Sentence against police officer charged with Abu Zaabal deaths reduced

Khanka Misdemeanor Court has reduced the prison sentence handed to a police officer for his responsibility in the deaths of 37 detainees in a prisoner transfer vehicle outside Abu Zaabal prison in 2013.

The court reduced the sentence against deputy chief officer of Heliopolis Police Station, Lieutenant Colonel Amr Farouk, from 10 to five years.

The court also ruled in support of existing one-year suspended sentences against three other officers accused in the Abu Zaabal incident.

The prosecution had listened to the testimonies of seven defendants who survived the incident, as well as the testimonies of 40 officers and members of the forensics team. The prosecution also heard from an expert from the Ministry of Justice, who stated that the truck was spacious enough for 24 detainees and definitely not equipped or big enough to carry 45 detainees.

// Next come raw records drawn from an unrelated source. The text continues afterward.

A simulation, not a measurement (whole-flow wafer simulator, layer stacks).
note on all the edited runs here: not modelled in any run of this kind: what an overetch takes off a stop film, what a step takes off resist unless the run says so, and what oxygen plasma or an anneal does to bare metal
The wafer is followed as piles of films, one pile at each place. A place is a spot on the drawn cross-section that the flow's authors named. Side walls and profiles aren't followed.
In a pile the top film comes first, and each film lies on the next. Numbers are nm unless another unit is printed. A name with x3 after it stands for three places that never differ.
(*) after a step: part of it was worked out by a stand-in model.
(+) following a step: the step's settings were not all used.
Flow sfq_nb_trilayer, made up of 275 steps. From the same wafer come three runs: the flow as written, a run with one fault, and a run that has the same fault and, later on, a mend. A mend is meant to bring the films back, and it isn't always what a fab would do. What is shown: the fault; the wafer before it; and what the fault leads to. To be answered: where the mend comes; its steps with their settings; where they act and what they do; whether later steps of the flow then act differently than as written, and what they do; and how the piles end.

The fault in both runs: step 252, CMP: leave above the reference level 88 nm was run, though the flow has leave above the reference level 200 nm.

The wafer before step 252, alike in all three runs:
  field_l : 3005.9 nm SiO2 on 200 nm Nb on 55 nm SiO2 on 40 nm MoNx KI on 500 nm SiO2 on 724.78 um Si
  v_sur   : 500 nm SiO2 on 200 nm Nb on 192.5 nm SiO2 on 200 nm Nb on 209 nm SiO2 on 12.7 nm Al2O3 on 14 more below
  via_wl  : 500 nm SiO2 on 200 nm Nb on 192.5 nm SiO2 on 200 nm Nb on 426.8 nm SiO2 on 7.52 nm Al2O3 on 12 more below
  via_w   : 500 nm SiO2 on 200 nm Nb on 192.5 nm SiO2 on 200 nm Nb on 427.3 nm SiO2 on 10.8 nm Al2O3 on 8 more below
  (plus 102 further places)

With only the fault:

In 2013, Lieutenant Colonel Amr Farouk received a 10-year sentence alongside three other officers, who received one-year suspended sentences for the deaths of 37 prisoners close to Abu Zaabal.

The prisoners suffocated inside the police truck when a tear gas canister was fired inside it. The detainees had already been inside the vehicle for several hours without food or water. The colonels alongside the three other officers were accused of negligence, as well as seriously breaching their duties to maintain the safety of citizens.

According to Ministry of Interior statements at the time, the detainees — supposedly all Muslim Brotherhood inmates — were killed during an attempt to escape from the convoy as it transferred them to Abu Zaabal prison.

In 2014, Khanka Misdemeanor Court annulled the sentence against Farouk and referred the case back to prosecution for further investigations.

Last December, a phone call between Defense Minister for Constitutional and Legal Affairs, Mamdouh Shahin, and Abbas Kamel from the Presidency’s office, was leaked. In the confidential phone call, Shahin promises Kamel that he will step in and speak to the judge presiding over the controversial case.

The leaked call was then broadcast on a Brotherhood-affiliated satellite channel.